By Amir Feizpour, Royal Bank of Canada
This article is based on the transcript- with some augmentation- from the “Machine Learning in Production” panel discussion held at Toronto Machine Learning (micro)Summit I hosted in July 2018. The panelists are Inmar Givoni (Uber), Solmaz Shahalizadeh (Shopify), Vincent Wong (Dessa), Amir Hajian (Thomson Reuters), and hosted by Amir Feizpour (Royal Bank of Canada).
Motivation
It is one thing to build machine learning models that are interesting on an experimental and exploratory level but it is another thing to build models that drive action and disrupt your business. Many teams use machine learning as decision support divisions: the data scientists analyze data and generate ad-hoc insights that a manager uses to manually make decisions. There are many challenges with this model, including lack of scalability and efficiency, and inability of data science teams to measure their generated value. Without a value measurement system, data scientists might not be able to justify their existence and, more importantly, won’t be able to self-correct and improve their practices. In order to disrupt business, machine learning models must adopt a product-focused approach, which is a much more significant undertaking.
End to End Pipeline
For a product-driven approach to use machine learning, it is important to think about the problem you are trying to solve from the beginning and to have some initial idea of how the machine learning solution might be used. “It can’t be the case that you say I’ve learned this really cool machine learning technique and I want to find where I can use it,” said Solmaz. The first step is to understand what pain points you are trying to tackle, and what kind of service-level agreement in terms of quality, availability and responsibility you need. This guides the overall structure of the product,what approaches your might take, and what constraints exist. “For example, you could decide what trade-offs you want to have in terms of reliability versus availability given that you are working with a machine learning problem,” said Solmaz. Based on the business needs and other requirements, the delivery patterns- batch, real-time, or streaming- and infrastructure can be decided.
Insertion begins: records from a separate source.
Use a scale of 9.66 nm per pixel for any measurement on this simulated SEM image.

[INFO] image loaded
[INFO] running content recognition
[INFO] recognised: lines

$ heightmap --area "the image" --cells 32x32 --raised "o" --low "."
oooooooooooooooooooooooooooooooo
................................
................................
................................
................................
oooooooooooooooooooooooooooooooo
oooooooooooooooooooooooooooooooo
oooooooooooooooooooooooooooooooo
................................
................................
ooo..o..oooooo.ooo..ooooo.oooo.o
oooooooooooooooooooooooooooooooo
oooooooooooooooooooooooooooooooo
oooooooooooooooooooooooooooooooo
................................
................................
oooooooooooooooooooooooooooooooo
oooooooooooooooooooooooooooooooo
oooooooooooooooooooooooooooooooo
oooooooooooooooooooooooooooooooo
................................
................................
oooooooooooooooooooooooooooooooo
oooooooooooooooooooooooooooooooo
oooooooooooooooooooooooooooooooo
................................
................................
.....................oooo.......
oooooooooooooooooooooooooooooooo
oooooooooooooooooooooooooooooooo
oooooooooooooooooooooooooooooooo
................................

Other than the exploratory phase - feature engineering and machine learning model exploration and selection - the rest of the pipeline is no different from typical software products and therefore all the good practices like DevOps and cookie cutter project structures can be used and, to a large extent, automated. Once you know the scope and the constraints of the problem, you can start playing with the data. “Often you need to start by getting a sense of data and sometimes that means more boring tasks like building reports and dashboards, and then identifying features that would be used for say a predictive model that we prototype,” said Solmaz. The goal of this stage is to determine, as quickly as possible, if you understand the problem sufficiently and if you can come up with a solution. Jupyter notebooks are a great medium at this stage and you can do rapid prototyping before you have to think about everything else that needs to be taken into account. However, if any piece of the exploratory work becomes needed for the final product then “you need to enforce all of the software engineering practices like unit and integration testing and deployment and performance tests to ensure that the data pipelines are reliable and meet necessary standards as early as possible,” said Solmaz. At this stage, it is also important to know what exceptions might appear and how to handle them without a need for manual intervention.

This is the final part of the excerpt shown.